It appears that from the period of the recall of Mr. Butler
from Mexico, and the breaking out of the struggle in Texas,
which events were nearly cotemporaneous, the policy of the
administration took a new turn. It was no longer necessary
for the government of the United States to coax Mexico to
a voluntary cession of a territory which was now in a state of
hopeful rebellion. The more advisable course seemed to be
to give as much aid and countenance to the insurrection as
was consistent with our professedly neutral position, not
merely by securing the presence of the United States troops
in the theatre of the war, but also by trying to pick a quarrel
with Mexico on a new and separate account of our own.

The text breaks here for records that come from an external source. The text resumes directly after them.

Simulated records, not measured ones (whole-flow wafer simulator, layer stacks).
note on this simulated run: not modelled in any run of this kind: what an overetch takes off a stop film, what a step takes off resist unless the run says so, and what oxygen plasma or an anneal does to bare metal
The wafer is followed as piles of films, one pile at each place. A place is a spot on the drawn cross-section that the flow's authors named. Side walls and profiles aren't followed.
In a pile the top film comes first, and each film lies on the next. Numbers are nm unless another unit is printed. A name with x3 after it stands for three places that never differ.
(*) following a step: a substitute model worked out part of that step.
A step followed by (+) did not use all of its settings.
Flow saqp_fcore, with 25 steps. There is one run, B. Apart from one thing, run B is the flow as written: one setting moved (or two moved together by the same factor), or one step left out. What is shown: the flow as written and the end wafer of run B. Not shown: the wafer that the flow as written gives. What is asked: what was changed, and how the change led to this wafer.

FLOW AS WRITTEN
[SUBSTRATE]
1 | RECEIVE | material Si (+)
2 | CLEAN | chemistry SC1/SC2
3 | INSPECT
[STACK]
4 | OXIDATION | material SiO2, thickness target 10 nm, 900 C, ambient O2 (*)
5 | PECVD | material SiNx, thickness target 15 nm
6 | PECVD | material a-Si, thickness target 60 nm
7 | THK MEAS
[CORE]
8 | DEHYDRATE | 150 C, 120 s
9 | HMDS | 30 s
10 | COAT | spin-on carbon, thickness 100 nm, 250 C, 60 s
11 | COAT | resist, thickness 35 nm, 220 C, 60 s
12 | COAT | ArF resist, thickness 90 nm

Whilst on the one hand General Jackson announced by a
message to Congress, on the 22d December, that under all
the circumstances attending the contest in Texas, it was unadvisable
at that time to acknowledge the independence of
that country; on the other hand he equally announced, six
weeks afterwards, that no peaceful adjustment of certain matters
in controversy between the United States and Mexico
could be expected, that was not sustained by war measures,
and the granting of authority to make reprisals upon her conmmerce.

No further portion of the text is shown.